Where do I park?
We are a rural church, and our parking lot is basically the lawn. When you come down the driveway, you will pass the church building (it is the first building that you pass when coming down the driveway). Immediately after that you will see a parking area to your right. If you drive a little further, there is the fellowship hall to the left, and people just park in front of that as well. You are a spiritual sister or brother that we have not met yet, but we are family, fellow children of God. So park "anywhere," come on in, and make yourself at home.
What to Expect
The unfamiliarity of visiting a new church can be an uncomfortable experience. You don’t know anybody but everyone else knows each other! However, knowing what to expect helps ease the uncomfortability of the unknown. Awkwardness is normal in an unfamiliar place, but as you will find out, you don’t ever need to feel awkward around here! We are simply family that haven't met yet. Here you have a loving church family that you can look to whether you are just visiting one time or whether you want to stay for a while! Our doors are open and we are already all family, fellow children of our heavenly Father, and we look forward to meet you!
What Sunday Looks like
Our main service, the Divine Liturgy, takes place at 9:45am. There are usually prayers or prayer services going on beforehand, so if you enter and prayers are already going on, don’t worry—you are not late! If you are able to come over to the fellowship hall following Liturgy, we have a fellowship hour with coffee and some sustenance in the hall, often with Faith studies during the hour and Bible study toward the end.
In the Orthodox Church, the main service is the Liturgy. Divine Liturgy is the ancient Comunion service that goes back to the time of the Apostles, and is the participation in the heavenly Liturgy described in the books of Isaiah and Revelation. Liturgy means the “public work” of God with His people. In fact, right at the beginning, the Priest says the prayer “it is time for the Lord to act; blessed is our God, always now and forever and ever. Amen.” The Liturgy is a dialogue of God with His people, and is God working in and jointly with His people to pray for the world, to proclaim His good news that salvation is here, and to make present, week by week, Christ’s one time sacrifice for the salvation of the world, brought forth according to His promise. Many of the liturgical prayers are offered in song, as is the ancient Christian way, “speaking to one another in psalms and hymns and spiritual songs; singing and making melody in your heart to the Lord” (Eph. 5.19). As the Psalmist says: “how good it is for us to sing praises to our God!” (Ps. 147.1).

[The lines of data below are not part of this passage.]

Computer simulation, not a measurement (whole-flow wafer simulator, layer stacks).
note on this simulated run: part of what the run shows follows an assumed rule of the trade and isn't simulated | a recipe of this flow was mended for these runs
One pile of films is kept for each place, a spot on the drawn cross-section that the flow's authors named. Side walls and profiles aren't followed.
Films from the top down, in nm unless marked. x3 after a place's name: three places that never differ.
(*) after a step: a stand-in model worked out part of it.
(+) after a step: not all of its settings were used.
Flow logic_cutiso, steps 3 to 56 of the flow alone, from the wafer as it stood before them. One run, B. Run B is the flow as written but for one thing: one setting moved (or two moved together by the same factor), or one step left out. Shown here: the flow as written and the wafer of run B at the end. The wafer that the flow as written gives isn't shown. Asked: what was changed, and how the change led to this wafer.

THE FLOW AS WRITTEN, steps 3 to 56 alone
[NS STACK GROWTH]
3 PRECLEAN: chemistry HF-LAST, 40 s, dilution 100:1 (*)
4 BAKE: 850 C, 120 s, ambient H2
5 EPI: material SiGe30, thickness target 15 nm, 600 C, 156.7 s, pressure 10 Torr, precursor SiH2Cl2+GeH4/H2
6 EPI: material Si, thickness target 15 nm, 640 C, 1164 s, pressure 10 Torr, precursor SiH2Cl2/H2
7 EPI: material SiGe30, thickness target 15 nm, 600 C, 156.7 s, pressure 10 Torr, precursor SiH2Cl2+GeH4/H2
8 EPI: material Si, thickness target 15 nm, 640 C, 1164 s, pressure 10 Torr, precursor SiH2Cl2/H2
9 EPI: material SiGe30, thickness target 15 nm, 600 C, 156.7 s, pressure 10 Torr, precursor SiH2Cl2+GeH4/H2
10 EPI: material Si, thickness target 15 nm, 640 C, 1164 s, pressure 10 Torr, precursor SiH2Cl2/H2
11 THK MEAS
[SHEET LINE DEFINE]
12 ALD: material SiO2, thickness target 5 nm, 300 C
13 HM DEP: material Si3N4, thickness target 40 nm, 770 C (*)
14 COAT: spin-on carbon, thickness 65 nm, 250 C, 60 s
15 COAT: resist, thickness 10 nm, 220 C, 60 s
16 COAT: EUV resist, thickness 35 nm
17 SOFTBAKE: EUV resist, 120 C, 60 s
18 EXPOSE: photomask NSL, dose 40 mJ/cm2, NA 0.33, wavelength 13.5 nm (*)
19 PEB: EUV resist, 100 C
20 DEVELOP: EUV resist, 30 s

Please see Guidelines for Communion. Holy Communion is very serious in the Orthodox Church, heeding the words of Scripture that we are to examine ourselves. While all Christians can receive the blessed bread at the end of Liturgy, Holy Communion is only for committed Orthodox Christians who have properly prepared themselves. The Orthodox Church does not practice "intercommunion". To inquire as to how to become Orthodox, please ask the Priest for guidance.
What are the Services Like?
At Holy Protection the primary language is English. However, to show the universality of the Christian Orthodox Faith and to reach out to others, we do "sprinkle" the services with brief phrases in other languages (don't worry, they are in the book). Most of these are repetitions. While we avoid vain repetition, which Scripturally is not right, we see from Scripture that there is also repetition that is beneficial. Biblically, for example, we see that if one is to affirm a particular word, it is repeated three times. We see this when Christ asks Peter whether Peter loves him. St. Peter gets irritated, but the repetition is Biblical--it is that of affirmation of a particular reality. We see this throughout the Bible, and God's logic is this: when we undertake something important, if we say it once, we can turn back. If we say it two times, we may mean it but can still turn back. If we say it three times, we are affirming it, for three is the number of the Trinity.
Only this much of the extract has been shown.